Beirut is not a typical destination for a young Australian couple embarking on their first year of married life. But when Catherine Taylor and her husband begin work as foreign correspondents based in the Middle East they decide to set up home in this ravaged city. Catherine soon falls in love with the Paris of the Middle East and becomes intrigued by the complexity of its peole: their exuberance and warmth, and Beirut's vibrant Mediterranean lifestyle, seem to starkly contrast with the dark tales she has heard of violence and hatred. As Catherine's work takes her across the region, from conflict on the West Bank to war in Iraq, a world behond the cliched descriptions on the nightly news gradually opens up.
A journalist's exploration into the Middle East... Catherine Taylor, an Australian journalist, recounts the four years she spent living and working in Beirut, covering politics in the Middle East. Not knowing all that much about the Middle East, I found her stories of people she met and her discovering life in Beirut really quite fascinating. During the four years she spent there, she travelled to Gaza, covered the war in Iraq, spent some time in Egypt covering a women's boxing championship, discovered and enjoyed life in Lebanon, and dug into the life of Hezbollah fighters.
Her personal feelings and thoughts on living in the Middle East as a Western woman are nicely balanced with, sometimes heartwrenching, stories of people she encountered and/or formed deep friendships with.
Makes me want to read more about the Middle East, travel there and discover it myself, and try some of the awesome food she describes!! :)
A fascinating read, as I do like to hear about cultures different to my own, and some of the stories shared by the residents of Lebanon are quite heartbreaking. The only problem is that it does drag towards the end, and just when things get interesting again (that is, when Taylor returns to Beirut when war has broken out again) it is dealt with quite quickly and not in as much detail as we have been subjected to previously.

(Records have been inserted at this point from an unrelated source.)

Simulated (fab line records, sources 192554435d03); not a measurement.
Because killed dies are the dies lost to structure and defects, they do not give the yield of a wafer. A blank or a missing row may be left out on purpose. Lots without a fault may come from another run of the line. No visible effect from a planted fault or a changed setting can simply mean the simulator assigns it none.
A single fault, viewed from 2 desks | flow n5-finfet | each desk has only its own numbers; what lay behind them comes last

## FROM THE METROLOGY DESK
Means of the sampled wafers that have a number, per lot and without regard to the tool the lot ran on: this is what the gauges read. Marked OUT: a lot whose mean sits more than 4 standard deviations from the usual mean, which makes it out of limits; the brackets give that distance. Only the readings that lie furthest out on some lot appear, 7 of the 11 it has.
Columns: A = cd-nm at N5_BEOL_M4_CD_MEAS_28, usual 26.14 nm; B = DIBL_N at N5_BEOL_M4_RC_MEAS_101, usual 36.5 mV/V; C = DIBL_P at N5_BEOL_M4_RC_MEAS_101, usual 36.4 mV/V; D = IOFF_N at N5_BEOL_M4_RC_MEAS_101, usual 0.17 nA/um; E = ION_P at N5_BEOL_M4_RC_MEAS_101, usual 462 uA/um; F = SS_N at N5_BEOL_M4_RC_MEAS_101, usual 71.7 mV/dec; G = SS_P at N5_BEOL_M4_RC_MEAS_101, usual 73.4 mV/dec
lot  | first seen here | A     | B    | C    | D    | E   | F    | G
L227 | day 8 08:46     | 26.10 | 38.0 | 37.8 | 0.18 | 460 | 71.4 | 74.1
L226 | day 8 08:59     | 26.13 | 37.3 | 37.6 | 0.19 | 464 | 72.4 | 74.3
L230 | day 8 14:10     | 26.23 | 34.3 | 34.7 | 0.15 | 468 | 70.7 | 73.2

Being a journalist by trade can be both a help and a hindrance in writing personal stories and especially an entire book rather than a collection of stories. Catherine has written a moving, evocative and highly readable memoir of her time living in Beirut with her foreign correspondent husband. Coming fresh off Charmian Clift's marvellous memoir of her Greek life with her journalist husband (seeing a pattern here...?), the standard was set high. This isn't the beautiful chaos that Charmian and George lived in but it's absolutely relevant now and will be always, I suspect. The intermingling of superficial obsessions with jewellery, glamourous hair, perfect makeup and visage alongside poverty, violence, orthodox religious practices is common to all cities. The fact that devastation has truly visited upon Turkey and Syria now and this is a window into daily life before the utter carnage that developed makes it an eminently timely read. For the wanderlust, the journalist, the passionate writer and seeker of human stories and experience...read Catherine's book and keenly await her next adventure.
This is a great read. It is a memoir of sorts - for a brief time in her life when she lived in Beirut. It is good to have some idea of what it is like for people living in this tortured but eerily romantic city.
I have to say I just couldn't get into this book, much and all as I wanted to. When I read a memoir, I want to get to know the author, but in this memoir I felt the author remained distant.